HARARE, Zimbabwe (AP) -- Zambia called an emergency summit of southern African leaders on the political crisis in Zimbabwe, where the opposition has accused President Robert Mugabe of withholding election results to cling to power.
With no resolution in sight 11 days after the election, Zambian President Levy Mwanawasa said Wednesday that regional leaders would meet Saturday to coordinate their response to the crisis.
Opposition leader Morgan Tsvangirai says he won the March 29 election outright and has asked Zimbabwe's High Court to force publication of the results. The court plans to rule Monday, lawyers for Tsvangirai's Movement for Democratic Change and the Election Commission said.
The opposition claims Mugabe is delaying release of the results so he can orchestrate a runoff and give ruling party militants time to intimidate rural voters and ensure he does not lose a second vote.
Zambian Information Minister Mike Mulongoti said he was not sure if Mugabe would attend Saturday's summit of the Southern African Development Community. Zambia's president, who currently heads the group, said the meeting will work to adopt a coordinated regional strategy on Zimbabwe, Zambian state radio reported.

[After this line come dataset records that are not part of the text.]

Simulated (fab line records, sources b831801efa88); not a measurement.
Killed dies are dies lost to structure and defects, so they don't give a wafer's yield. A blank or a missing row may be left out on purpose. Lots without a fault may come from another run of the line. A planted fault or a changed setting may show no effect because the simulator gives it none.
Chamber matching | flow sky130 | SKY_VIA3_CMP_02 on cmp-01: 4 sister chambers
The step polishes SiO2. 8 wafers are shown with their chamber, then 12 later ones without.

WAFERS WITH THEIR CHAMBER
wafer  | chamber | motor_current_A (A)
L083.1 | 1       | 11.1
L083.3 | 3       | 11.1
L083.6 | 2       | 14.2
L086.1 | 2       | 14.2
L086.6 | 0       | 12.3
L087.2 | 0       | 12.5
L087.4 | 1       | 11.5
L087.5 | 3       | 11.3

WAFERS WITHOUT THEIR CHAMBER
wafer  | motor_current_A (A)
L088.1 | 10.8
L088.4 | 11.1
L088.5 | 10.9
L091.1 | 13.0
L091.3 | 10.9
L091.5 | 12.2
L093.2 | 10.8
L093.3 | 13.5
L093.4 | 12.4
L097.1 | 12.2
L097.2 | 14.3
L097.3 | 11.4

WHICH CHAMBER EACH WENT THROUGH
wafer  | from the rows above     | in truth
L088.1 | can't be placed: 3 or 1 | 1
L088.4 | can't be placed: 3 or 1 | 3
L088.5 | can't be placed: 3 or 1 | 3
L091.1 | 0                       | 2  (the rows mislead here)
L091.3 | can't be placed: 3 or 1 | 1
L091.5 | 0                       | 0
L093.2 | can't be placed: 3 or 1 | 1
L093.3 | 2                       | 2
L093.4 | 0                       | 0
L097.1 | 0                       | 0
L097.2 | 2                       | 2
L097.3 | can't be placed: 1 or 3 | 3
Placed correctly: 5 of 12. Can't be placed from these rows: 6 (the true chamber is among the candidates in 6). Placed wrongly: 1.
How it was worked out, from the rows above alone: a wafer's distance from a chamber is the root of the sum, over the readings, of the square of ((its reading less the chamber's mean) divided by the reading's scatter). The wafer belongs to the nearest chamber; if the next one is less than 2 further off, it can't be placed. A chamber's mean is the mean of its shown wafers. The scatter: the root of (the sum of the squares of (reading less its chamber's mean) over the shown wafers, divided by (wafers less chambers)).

Tsvangirai embarked on a trip around the region Wednesday in hopes that neighboring leaders could persuade Mugabe to release the results. He met with Botswana President Seretse Ian Khama and hoped to travel to four or five other countries before Saturday, opposition officials said.
Tendai Biti, the secretary-general of Tsvangirai's Movement for Democratic Change, said regional leaders at the summit should push for Mugabe to resign.
"We have won this election. We will not participate in a runoff because we won the election," he said.
Still, Tsvangirai made a possible overture toward the ruling party, telling South African radio that he wanted a government that would "create space for everyone." But Mugabe must step down after 28 years in power, he said.
"I think it's time for him to take his retirement," Tsvangirai said from Botswana.
Pressure mounted on Mugabe's government to release the results, with Australia joining appeals from Britain, the former colonial ruler, the United States, the United Nations and the European Union.
"There is simply no excuse for them being withheld more than a week after the poll," Australian Foreign Minister Stephen Smith said in a statement.
Jacob Zuma, leader of South Africa's governing African National Congress, repeated earlier entreaties that "results be announced as a matter of urgency," spokeswoman Jessie Duarte said.
African leaders, however, have deferred to South African President Thabo Mbeki on dealing with Zimbabwe. Mbeki has said that his strategy of "quiet diplomacy" has the best chance of resolving the crisis.
Simba Makoni, a former Zimbabwean finance minister who won less than 10 percent of the presidential vote according to independent tallies, said he was baffled by the delay.
He said he went to the election commission several days ago asking to see where the vote verification was taking place and was denied permission. The commission has since closed its offices, and when Makoni asked for the new location, he was again rebuffed.
The U.S.-based National Democratic Institute said a staff member detained by Zimbabwean authorities last week was released Wednesday. Dileepan Sivapathasundaram, a U.S. citizen who had been working with local groups monitoring election monitors, left the country after he was let go, the nonprofit group said in a statement.
Former Secretary of State Madeleine Albright, chairwoman of the group's board of directors, said in the statement that Sivapathasundaram was released unharmed, but his "illegal detention was another indication of the deteriorating situation in Zimbabwe."
Zimbabwe's commercial farmers union said ruling party supporters had forced dozens of white farmers off their land. Such seizures started in 2000 as Mugabe's response his defeat in a referendum designed to entrench his powers.
The farmers warned that continued chaos could endanger the wheat crop, vital to a nation that has grown deeply dependent on food aid during a spiraling economic crisis.
"The planting for wheat will be in a few weeks time, and if it is not in, we'll go starving again," said the group's spokesman, Mike Clark.